Details: (c) Nicholson Baker 1992; Pub Granta Books 1992; ISBN 0-14-014057-3
Verdict: Well written but in the end probably not my thing
Reasons for reading it: I approve in principle of text porn. Because I don't have any problem with stuff that is deliberately created for sexual enjoyment, and with text there aren't any issues of consent as there can be with visual porn. And besides, I like words. I massively agree with j4 on this subject.
The two erotic novels I've most often heard favourably described are Vox and The story of O; I was put off the latter because it's about S&M. So it was pretty obvious that at some point in my life I'd have to read Vox.
How it came into my hands: I picked it up in a second-hand bookshop in Edinburgh.
OK, this review is obviously going to be somewhat explicit. So if you're a child, or uncomfortable with reading about my reactions to erotic writing, then don't follow this link. Duh.
The concept of a novella based on a phone sex conversation is a clever one. Because clearly it's a book about sexy words, there's a lot less disconnection between the words and what's being described than there would be in most other scenarios. And Vox is undoubtedly well done; it's good writing by any criteria. It doesn't exactly have a plot, as such, but it certainly has a structure, rather than just being a random collection of sex scenes, and the two lovers are reasonably solid characters, not just anonymous lumps of flesh.
It does rely quite a lot on one particular trick, namely describing physical sensations (such as the texture of a particular fabric or similar) in almost excruciating detail, but there's a reasonable variety of scenarios at least. I was slightly irritated by the way it almost sanctimoniously claims the moral high ground; it keeps going on about the fact that, guess what, guys, it's possible for a man to be interested in sex and still respect women! Guess what, it's possible for women to be interested in sex without being slappers! Yes, I am put off by the kind of porn that degrades women, but I didn't need the continued emphasis on, look everybody, this is nice porn!

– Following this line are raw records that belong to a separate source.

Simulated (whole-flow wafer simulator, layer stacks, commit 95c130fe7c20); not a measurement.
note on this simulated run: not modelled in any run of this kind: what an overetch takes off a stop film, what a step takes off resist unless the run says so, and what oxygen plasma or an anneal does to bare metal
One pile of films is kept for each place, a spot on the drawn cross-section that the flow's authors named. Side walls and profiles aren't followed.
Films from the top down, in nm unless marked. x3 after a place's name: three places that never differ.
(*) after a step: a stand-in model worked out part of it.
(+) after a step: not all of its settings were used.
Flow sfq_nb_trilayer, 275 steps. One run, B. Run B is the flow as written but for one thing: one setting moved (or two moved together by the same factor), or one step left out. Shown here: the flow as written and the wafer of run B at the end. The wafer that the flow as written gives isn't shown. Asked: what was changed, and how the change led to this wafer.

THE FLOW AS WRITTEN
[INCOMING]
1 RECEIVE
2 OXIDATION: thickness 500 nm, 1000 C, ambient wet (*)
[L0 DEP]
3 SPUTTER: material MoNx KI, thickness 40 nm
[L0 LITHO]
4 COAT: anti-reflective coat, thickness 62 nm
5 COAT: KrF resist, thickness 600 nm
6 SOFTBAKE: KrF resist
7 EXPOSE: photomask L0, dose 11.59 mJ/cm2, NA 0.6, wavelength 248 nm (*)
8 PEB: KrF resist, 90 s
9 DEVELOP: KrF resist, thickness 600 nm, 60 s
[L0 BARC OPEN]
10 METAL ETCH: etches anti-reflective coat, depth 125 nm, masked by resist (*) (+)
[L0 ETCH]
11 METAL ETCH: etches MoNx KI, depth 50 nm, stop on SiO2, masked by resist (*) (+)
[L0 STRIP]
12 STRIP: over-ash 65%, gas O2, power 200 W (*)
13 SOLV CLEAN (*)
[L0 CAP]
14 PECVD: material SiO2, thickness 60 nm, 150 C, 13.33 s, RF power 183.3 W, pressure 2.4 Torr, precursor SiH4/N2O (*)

I think the main reason why I didn't get that much out of Vox was that I'm basically more interested in reading than... stuff I'm not actually going to describe explicitly in a public forum. So I kept being distracted from the physiological effects of reading this kind of stuff because I wanted to read. I got round this to an extent by reading in small doses rather than straight through (I've been reading Vox on and off for the best part of a month by now). Basically I think this is a 'problem' with me rather than a criticism of the book; I think the conclusion is that I probably prefer the odd sex scene in a wider context rather than an entire novella about sex.
Although as I've said the quality of writing is good, I think what I was hoping for was particular phrases that would be memorable as phrases. And Vox doesn't really have any of that.